Schema Optimization

Optimization is an important consideration when you design your database schema and object model. Most performance issues occur when the object model or database schema is too complex, which can make the database slow and difficult to query. This is most likely to happen if you derive your database schema directly from a complex object model.

To optimize performance, design the object model and database schema together. However, allow each model to be designed optimally: do not require a direct one-to-one correlation between the two.

This section includes the following schema optimization examples:

Schema Case 1: Aggregation of Two Tables into One
Schema Case 2: Splitting One Table Into Many
Schema Case 3: Collapsed Hierarchy
Schema Case 4: Choosing One out of Many

Schema Case 1: Aggregation of Two Tables into One

A common schema optimization technique is to aggregate two tables into a single table. This improves read and write performance by requiring only one database operation instead of two.

Table 11-3 and Table 11-4 illustrate the table aggregation technique.

Table 11-3 Original Schema (Aggregation of Two Tables Case)

Elements	Details
Title	ACME Member Location Tracking System
Classes	Member, Address
Tables	MEMBER, ADDRESS
Relationships	Source, Instance Variable, Mapping, Target, Member, address, one-to-one, Address

The nature of this application dictates that developers always look up employees and addresses together. As a result, querying a member based on address information requires a database join, and reading a member and its address requires two read statements. Writing a member requires two write statements. This adds unnecessary complexity to the system, and results in poor performance.

A better solution is to combine the MEMBER and ADDRESS tables into a single table, and change the one-to-one relationship to an aggregate relationship. This lets you read all information with a single operation, and doubles the update and insert speed, because only a single row in one table requires modifications.

Table 11-4 Optimized Schema (Aggregation of Two Tables Case)

Elements	Details
Classes	Member, Address
Tables	MEMBER
Relationships	Source, Instance Variable, Mapping, Target, Member, address, aggregate, Address

Schema Case 2: Splitting One Table Into Many

To improve overall performance of the system, split large tables into two or more smaller tables. This significantly reduces the amount of data traffic required to query the database.

For example, the system illustrated in Table 11-5 assigns employees to projects within an organization. The most common operation reads a set of employees and projects, assigns employees to projects, and update the employees. The employee's address or job classification is also occasionally used to determine the project on which the employee is placed.

Table 11-5 Original Schema (Splitting One Table into Many Case)

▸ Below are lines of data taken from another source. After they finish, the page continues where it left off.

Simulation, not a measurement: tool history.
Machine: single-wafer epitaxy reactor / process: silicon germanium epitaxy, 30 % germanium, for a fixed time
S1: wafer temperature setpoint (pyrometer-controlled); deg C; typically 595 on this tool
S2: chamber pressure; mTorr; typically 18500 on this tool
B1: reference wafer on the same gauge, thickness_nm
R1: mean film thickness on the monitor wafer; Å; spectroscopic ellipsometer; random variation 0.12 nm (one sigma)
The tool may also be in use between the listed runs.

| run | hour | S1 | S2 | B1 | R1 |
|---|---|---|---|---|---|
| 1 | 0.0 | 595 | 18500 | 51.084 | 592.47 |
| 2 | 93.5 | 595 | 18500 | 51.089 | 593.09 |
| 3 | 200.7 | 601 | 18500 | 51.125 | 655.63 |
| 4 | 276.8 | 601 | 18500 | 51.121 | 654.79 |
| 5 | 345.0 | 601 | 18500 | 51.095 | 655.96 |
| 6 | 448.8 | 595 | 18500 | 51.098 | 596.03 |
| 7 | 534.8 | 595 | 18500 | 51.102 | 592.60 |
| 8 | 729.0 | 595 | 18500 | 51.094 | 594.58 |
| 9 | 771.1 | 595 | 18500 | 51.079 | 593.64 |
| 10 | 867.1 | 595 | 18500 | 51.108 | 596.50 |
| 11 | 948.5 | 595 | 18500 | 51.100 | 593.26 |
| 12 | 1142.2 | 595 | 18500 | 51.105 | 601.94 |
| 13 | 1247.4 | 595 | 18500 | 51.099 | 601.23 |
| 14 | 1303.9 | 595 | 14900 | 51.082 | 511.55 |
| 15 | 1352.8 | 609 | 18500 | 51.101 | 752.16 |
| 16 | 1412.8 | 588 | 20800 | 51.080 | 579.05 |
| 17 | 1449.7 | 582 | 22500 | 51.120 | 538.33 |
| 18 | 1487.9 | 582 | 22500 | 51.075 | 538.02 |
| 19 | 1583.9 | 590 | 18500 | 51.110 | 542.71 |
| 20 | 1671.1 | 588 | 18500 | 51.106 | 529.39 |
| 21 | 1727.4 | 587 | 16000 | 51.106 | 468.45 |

Elements	Details	Instance Variable	Mapping	Target
Title	ACME Employee Workflow System
Classes	Employee, Address, PhoneNumber, EmailAddress, JobClassification, Project
Tables	EMPLOYEE, PROJECT, PROJ_EMP
Relationships	Employee	address	aggregate	Address
	Employee	phoneNumber	aggregate	EmailAddress
	Employee	emailAddress	aggregate	EmailAddress
	Employee	job	aggregate	JobClassification
	Employee	projects	many-to-many	Project

When you read a large volume of employee records from the database, you must also read their aggregate parts. Because of this, the system suffers from general read performance issues. To resolve this, break the EMPLOYEE table into the EMPLOYEE, ADDRESS, PHONE, EMAIL, and JOB tables, as illustrated in Table 11-6.

Because you usually read only the employee information, splitting the table reduces the amount of data transferred from the database to the client. This improves your read performance by reducing the amount of data traffic by 25 percent.

Table 11-6 Optimized Schema (Splitting One Table into Many Case)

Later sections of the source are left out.